Every year crooks and kleptocrats steal more than a trillion dollars from the world’s poorest countries and spend it on power, violence and bling. It is an epidemic of thievery and no one appears willing or able to do anything about it. In the circumstances, therefore, you may as well join in.

The purpose of this column is to guide you through a career in kleptocracy: how to get involved, how to avoid detection, and what to buy once you’ve made it.

In the era of Trump and Brexit, you’d be a fool not to take your fair advantage while you can. Follow our advice and soon a chunk of that trillion dollars can be yours.

No Ordinary Corruption

Before we begin the first lesson, it’s important to know that we’re not talking about ordinary corruption here, the standard act of a policeman extorting $10 from someone who’s committed an imaginary traffic offence. That kind of abuse of power has been around for as long as there has been power and, though it’s potentially lucrative, it’s not going to deliver you a bank balance with commas in it.

True kleptocracy is a creation of globalisation; its hybrid vigour born of the intermarriage between autocracy and a globalised financial system. Autocrats have always been able to steal, but previously their theft was limited by the number of rooms they had to store their wealth in. Even the greediest miser eventually runs out of the inclination or capability to keep filling boxes with treasure.

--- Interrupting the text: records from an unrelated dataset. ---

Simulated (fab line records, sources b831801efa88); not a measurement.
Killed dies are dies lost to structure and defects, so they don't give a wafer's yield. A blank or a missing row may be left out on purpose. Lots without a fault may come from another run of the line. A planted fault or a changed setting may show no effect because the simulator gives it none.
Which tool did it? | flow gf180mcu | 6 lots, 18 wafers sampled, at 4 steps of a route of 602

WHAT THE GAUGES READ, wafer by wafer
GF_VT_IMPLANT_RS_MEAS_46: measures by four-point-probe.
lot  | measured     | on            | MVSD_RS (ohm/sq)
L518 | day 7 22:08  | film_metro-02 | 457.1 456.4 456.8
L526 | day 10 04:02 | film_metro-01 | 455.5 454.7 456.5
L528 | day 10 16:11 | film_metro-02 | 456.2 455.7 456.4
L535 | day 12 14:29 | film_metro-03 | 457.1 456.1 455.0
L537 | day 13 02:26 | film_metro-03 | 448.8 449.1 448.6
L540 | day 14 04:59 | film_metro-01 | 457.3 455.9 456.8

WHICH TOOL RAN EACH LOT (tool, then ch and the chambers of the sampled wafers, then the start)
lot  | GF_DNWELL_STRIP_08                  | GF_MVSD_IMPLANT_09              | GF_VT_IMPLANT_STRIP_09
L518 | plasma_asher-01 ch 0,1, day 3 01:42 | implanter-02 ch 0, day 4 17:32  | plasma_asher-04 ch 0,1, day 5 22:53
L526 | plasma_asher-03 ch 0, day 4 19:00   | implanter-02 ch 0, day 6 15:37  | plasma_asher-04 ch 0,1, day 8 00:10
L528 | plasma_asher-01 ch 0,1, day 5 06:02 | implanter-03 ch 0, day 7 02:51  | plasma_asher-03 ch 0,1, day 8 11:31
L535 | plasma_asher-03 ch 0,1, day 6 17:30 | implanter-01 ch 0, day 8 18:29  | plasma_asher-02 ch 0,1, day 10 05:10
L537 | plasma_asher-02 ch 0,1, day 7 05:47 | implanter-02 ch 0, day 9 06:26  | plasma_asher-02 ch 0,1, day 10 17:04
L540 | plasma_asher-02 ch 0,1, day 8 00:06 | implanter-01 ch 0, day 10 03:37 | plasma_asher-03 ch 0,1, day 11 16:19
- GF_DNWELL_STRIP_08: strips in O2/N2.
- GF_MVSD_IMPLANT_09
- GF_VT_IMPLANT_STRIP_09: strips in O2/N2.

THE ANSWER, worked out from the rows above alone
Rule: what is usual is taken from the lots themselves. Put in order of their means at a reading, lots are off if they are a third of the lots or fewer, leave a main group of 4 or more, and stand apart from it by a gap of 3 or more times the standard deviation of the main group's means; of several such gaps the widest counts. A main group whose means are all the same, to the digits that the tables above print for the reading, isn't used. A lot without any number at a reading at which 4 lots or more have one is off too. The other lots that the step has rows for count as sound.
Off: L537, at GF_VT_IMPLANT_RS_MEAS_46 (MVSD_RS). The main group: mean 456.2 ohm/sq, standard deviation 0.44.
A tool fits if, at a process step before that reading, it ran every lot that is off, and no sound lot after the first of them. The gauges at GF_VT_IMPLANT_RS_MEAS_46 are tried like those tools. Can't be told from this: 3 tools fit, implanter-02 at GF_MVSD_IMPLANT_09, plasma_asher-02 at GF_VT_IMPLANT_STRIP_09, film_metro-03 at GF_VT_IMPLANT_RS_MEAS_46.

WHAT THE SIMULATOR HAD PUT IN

True kleptocracy is a creation of globalisation; its hybrid vigour born of the intermarriage between autocracy and a globalised financial system.

Starting in the 1960s, corrupt politicians began to access the modern financial system. In collaboration with bankers, lawyers, accountants, and other professionals – all of whom were well used to the demands of Western tax dodgers — these politicians suddenly found that corruption could be limitless.

Some of these people remain legendary to this day: Sani Abacha or Nigeria, Ferdinand Marcos of the Philippines, Mobutu Sese Seko of Zaire. Even the most supposedly austere dictators like Augusto Pinochet couldn’t resist stashing a nest egg somewhere offshore.

It was easy for these men (and they were all men in the early days, the women only joined in later). The Cold War ensured that they could get away with what they wanted as long as they were ideologically sound, and they piled up huge fortunes by simple expedients like stealing all the money in the Central Bank.

It will, I’m afraid, be harder for you to steal your fortune now those golden days are gone.

Western banks are no longer willing to accept a dictator’s account and mark up his wealth as “self-made, as a result of position”, as Citibank did for Omar Bongo of Gabon. These day, central banks will insist on more than just a handwritten note before handing over the national currency reserves, and Western banks demand you at least pretend to justify the origins of your cash before opening an account.